If you have never heard of Erica Wilson, surely you will recognize her work. Erica Moira Susan Wilson — ‘America’s First Lady of stitchery’ — was a talented, creative, prolific designer, artist, and businesswoman whose needlework kits ‘covered acres of the surfaces of American houses’ in the last half of the 20th century. Now, an online exhibition from Winterthur — along with a book — bring the life, work and legacy of Erica Wilson and her far-reaching contributions to the decorative arts to life.
Erica Wilson collection donated to Winterthur
Wilson’s family donated a selection of embroideries and inspirational items from Wilson’s life to Winterthur after her death. This exhibit showcases some of the most important and extraordinary of these, along with other important items still in the Wilson/Kagan family.
The exhibit is curated by Linda Eaton & Anne Hilker, co-authors of a book of the same name, Erica Wilson: A Life in Stitches, (affiliate link) published by Winterthur Museum Publications (December 1, 2020). Eaton is the recently retired John L. and Marjorie P. McGraw director of collections and senior curator of textiles at Winterthur. While working on her Master’s Degree, Hilker researched and helped archive Wilson’s work over a span of seven years — Wilson’s archives contained more than 3,000 pieces.
The introduction to the exhibit sets the scene:
Erica Wilson (1928-2011) was arguably the most successful embroidery designer, teacher, and entrepreneur in America during the second half of the 20th century. Her highly successful business included books, kits, a television program, and retail shops. Erica’s presence as the expert on all things needlework was larger than life, and her embroidery designs were well suited to the sensibilities of the 1960s, ’70s, ’80s, and ’90s.
Erica Wilson: A Life in Stitches delves into the life and work of the “Julia Child of needlework.” Wilson’s successful 1970s television program that taught needlework was one component of business ventures that included embroidery kits, books, newspaper and magazine columns, public appearances, and a store bearing her name on New York’s Madison Avenue.
The exhibition is the first to look closely at Wilson’s extraordinary career and life and to document an extensive collection of her work—from the colors, textures, and looks of homes and clothing in the 1960s and 70s, adorned with charming and sometimes outrageous needlework, to the 1980s and 90s, when Wilson used new media to reach younger embroiderers. Drawing on an extensive collection of items donated to Winterthur Museum and borrowed from Wilson’s family, the exhibition features an eclectic range of Wilson’s more contemporary designs, including her bargello go-go boots and embellished clothing. Erica Wilson celebrates her love of craft, her success as an entrepreneur, and her work that continues to inspire makers of today.
“Acres of Wilson needlepoint covered the surfaces in American houses”

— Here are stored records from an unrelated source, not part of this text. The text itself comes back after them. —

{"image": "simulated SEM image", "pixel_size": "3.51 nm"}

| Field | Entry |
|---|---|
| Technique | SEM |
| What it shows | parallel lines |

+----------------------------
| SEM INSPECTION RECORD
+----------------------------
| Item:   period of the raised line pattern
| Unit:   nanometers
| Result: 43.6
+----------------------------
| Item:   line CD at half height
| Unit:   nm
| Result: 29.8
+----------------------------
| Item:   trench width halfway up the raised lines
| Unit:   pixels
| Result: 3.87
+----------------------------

The exhibit is chock full of images and information about the woman whose handiwork enterprise meant that “acres of Wilson needlepoint covered the surfaces in American houses.“
There are seven, easy-to-read parts to the exhibit:
- Who Was Erica Wilson? — See the famous Red Owl! Wilson came to America in 1954, when she sailed The Queen Mary to teach for a year at Margaret Parshall’s new embroidery school in Millbrook, New York. She then moved to Manhattan, where she taught at the Cooper Union. She met her husband Vladimir Kagan — the famed designer of mid century modern furniture — at a costume party where she was dressed as a poodle. A costume that she made herself. Of course. 🙂 After they married in 1957, Kagan became an integral partner in and promoter of her business — and an occasional illustrator of her books. Erica Wilson + Vladimir Kagan ==> had to be one of the most significant designing-power-couples of the 20th century!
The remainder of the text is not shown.